Background
My web application lives on a centralised server in the product's "network", and provides the means to manage/configure various distributed devices. The server also logs various statistics that arrive from each device, storing them on disk in /var/log/
. The web GUI allows users to download those logs.
It also has a facility to download them in various different formats, which requires an on-the-fly translation/conversion. This conversion takes some time (say on the order of thirty seconds) and results in files of size in the 300MB region.
All of this is fine and a user can accept that downloading such a converted file is going to take some time. But I've architected myself into a bit of a corner in terms of how effectively I can actually deliver these files.
For the purposes of this question, I shall not be exploring AJAX/JavaScript/Java/Flash/multi-step/multi-page solutions. Assume that, from the user agent's perspective, the download shall be a straightforward HTTP GET request to a CGI script from clicking on an <a>
element, and nothing more.
Problem
My web application is loosely MVC-architected in such a way that the controller chosen to satisfy the requested action (say, in this case: controller "devices" action "getConvertedLog") performs its business logic and sets various flags that describe how the HTTP response should be composed. Only after the controller has finished its work will the HTTP response be composed, with response headers generated and the body streamed from, in this case, a temporary file on disk.
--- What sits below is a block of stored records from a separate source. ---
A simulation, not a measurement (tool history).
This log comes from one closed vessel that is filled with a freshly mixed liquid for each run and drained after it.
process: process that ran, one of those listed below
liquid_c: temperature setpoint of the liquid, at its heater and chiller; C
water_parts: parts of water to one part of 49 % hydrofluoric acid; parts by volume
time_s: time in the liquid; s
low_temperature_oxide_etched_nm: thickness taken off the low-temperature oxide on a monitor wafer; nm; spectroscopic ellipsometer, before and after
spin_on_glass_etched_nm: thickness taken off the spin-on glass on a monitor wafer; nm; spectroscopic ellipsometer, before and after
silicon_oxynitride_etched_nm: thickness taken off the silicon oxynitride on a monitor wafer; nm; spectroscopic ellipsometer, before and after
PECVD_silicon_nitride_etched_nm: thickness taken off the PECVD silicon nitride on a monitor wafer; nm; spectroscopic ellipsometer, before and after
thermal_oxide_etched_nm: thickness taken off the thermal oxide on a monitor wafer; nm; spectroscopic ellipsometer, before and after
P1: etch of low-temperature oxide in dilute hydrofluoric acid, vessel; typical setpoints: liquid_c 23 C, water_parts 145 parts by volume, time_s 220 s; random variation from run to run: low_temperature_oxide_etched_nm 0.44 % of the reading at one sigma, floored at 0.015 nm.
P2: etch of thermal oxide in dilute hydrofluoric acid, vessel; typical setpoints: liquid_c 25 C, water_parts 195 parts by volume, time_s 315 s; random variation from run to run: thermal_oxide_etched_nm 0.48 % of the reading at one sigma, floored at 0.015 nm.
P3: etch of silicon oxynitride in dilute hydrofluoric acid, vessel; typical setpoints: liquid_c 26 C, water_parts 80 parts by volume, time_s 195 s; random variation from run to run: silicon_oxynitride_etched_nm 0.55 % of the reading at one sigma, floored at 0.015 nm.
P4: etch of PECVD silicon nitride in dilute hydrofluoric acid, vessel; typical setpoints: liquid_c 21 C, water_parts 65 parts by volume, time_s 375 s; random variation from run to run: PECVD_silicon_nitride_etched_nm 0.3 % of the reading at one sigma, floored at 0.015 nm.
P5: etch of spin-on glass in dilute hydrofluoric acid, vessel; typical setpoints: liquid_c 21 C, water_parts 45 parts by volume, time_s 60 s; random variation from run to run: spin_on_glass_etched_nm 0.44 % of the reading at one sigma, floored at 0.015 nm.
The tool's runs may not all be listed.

The first problem with this is that the controller itself performs (or, at least, invokes) the file conversion, takes some time to perform. The HTTP headers are consequently not generated (let alone transferred) for thirty seconds or so. Not only does this result in thirty seconds of literally nothing happening in the browser (at least from my experience in Chrome) but it also puts the entire request at high risk of a HTTP 504 Gateway Timeout error from intervening routers.
I could shuffle my code around a little so that some HTTP response headers can be transferred to the browser before the conversion begins, to at least give an indication that something is happening (and, hopefully, stave off the Gateway Timeout). But before the conversion completes I have no way of knowing how many bytes will comprise the result. Therefore, I cannot send a meaningful Content-Length
header, so the user-agent cannot display progress to the user. And for a 300MB file I do not consider this to be acceptable.
The second problem with this is that, if there is an error during conversion, the HTTP response code should be meaningful. So I cannot have sent a Status
in these hypothetical pre-conversion headers.
Question
What would you do here? What's the least I need to do indicate to user-agents and proxies that the request has been accepted and a response is coming (albeit slowly), before the success or failure and size of the response has been determined?
I guess it would be ideal if it were legal and functional to send a very small set of headers, say:
Status: 200 OK
Content-Type: application/zip
Content-Disposition: attachment; filename="thefile.zip"
… then follow it up with the remaining headers (Set-Cookie
, Cache-Control
, Content-Length
and so forth), some potentially replacing earlier ones (like a change in Status
) and, finally, the response body.
I'm hoping the fact that Apache's CGI module translates and re-orders some headers (e.g. Status: 200
ends up in the first line of the response as HTTP/1.1 200 OK
) can help here. How might HTTP 102 Processing help here?
(Update: "At least one CGI-Header must be supplied, but no CGI header can be repeated with the same field-name." [CGI 1.1, §9.2]. Rats.)